The Gumps and Sam ‘n’ Henry


Any long saga can be said to have multiple beginnings. In some ways, the story of Amos ‘n’ Andy begins with the development of its precursor program Sam ‘n’ Henry, while in some ways it begins with Gosden and Correll working together in the Joe Bren Company in the early 20’s.
But works of art need their influences, and Amos ‘n’ Andy thus finds its roots in a comic strip called The Gumps.

Though not quite an onomatopoeia, the word “gump” sounds thick or slow and was a word for an average dumb person coined by Chicago Tribune publisher/editor Captain Joseph M. Patterson, who birthed the premise of the strip before passing it on to its artist, Sidney Smith.

Andy Gump was the comic strip’s protagonist and head of the household. His wife was Min and their son Chester. Another main character was their wealthy uncle Bim. The strip was groundbreaking because of its serial format, presenting a long, continuous story. Many of the plots revolved around Andy’s various schemes. Elizabeth McLeod describes Andy as “a grasping, amoral character -- always involved in petty scheming, and always striving to climb beyond his lower-middle-class station.”
Money--needing it and having to look outside the traditional job to find it--would of course become a theme in Amos ‘n’ Andy and its forerunner Sam ‘n’ Henry. When McLeod further describes Andy Gump by saying “his speech was bombastic and self-important, and his self-confidence seemed boundless, even when faced with the failure of his latest venture -- and this tendency often made him an easy target for bunco artists,” we can see his influence on Henry Johnson and later on Andy Brown.

Andy Gump wasn’t influential to Gosden and Correll merely as a character they found interesting; their involvement goes further than that. The Tribune, of course, owned WGN, where G ‘n’ C were employed as a singing act. In 1925, station executive Ben McCanna approached the duo with an offer to star in a radio series based on the Trib’s comic strip, which, by then was wildly popular (having debuted in Feb. 1917).

G ‘n’ C were skeptical, and worried about voicing the various female characters in the comic strip. They declined the offer to build something from an established franchise, but instead began to develop their own characters for what would become a serial radio program, Sam ‘n’ Henry. This show would begin airing on WGN on Jan. 12, 1926.

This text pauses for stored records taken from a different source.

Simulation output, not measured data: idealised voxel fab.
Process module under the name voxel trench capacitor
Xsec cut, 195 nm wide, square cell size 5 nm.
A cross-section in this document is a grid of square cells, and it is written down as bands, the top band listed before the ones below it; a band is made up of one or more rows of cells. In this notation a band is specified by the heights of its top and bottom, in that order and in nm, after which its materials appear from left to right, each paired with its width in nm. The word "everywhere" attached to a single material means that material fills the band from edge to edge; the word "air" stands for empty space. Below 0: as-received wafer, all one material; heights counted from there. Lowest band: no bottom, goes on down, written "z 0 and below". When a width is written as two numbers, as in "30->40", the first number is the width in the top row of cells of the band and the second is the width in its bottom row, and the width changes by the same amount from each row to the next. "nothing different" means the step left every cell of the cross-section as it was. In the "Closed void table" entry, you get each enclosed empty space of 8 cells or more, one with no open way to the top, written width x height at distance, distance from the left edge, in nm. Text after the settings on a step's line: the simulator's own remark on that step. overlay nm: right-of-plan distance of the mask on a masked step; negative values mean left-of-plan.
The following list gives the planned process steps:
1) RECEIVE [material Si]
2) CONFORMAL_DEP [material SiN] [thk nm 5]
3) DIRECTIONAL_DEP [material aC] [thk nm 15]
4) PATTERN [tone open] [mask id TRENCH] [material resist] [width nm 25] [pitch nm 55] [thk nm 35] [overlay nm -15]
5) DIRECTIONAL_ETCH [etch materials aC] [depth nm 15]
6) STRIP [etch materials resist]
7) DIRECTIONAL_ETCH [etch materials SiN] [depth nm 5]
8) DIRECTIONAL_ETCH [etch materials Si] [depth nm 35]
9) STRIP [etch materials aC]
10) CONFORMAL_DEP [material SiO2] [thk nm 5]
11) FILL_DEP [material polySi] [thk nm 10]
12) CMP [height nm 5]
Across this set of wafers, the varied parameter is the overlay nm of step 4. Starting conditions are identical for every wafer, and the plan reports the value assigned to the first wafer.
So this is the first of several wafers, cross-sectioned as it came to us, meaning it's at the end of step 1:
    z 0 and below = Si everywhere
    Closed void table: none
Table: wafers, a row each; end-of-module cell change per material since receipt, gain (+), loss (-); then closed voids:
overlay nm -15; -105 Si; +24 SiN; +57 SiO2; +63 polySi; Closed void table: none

Whereas Andy Gump was a family man motivated by the pressure to be the breadwinner and improve his and his family’s lot, Sam and Henry were single men traveling together, representing hundreds of thousands of Great Depression migrators who wanted nothing more than to save up enough for a steady roof over their heads and modest groceries. However, the prototype that contained elements of all three: the desperate craps-shooting quasi-hustler, set against the backdrop of a ruthless capitalist society, would cast a long shadow over American popular culture.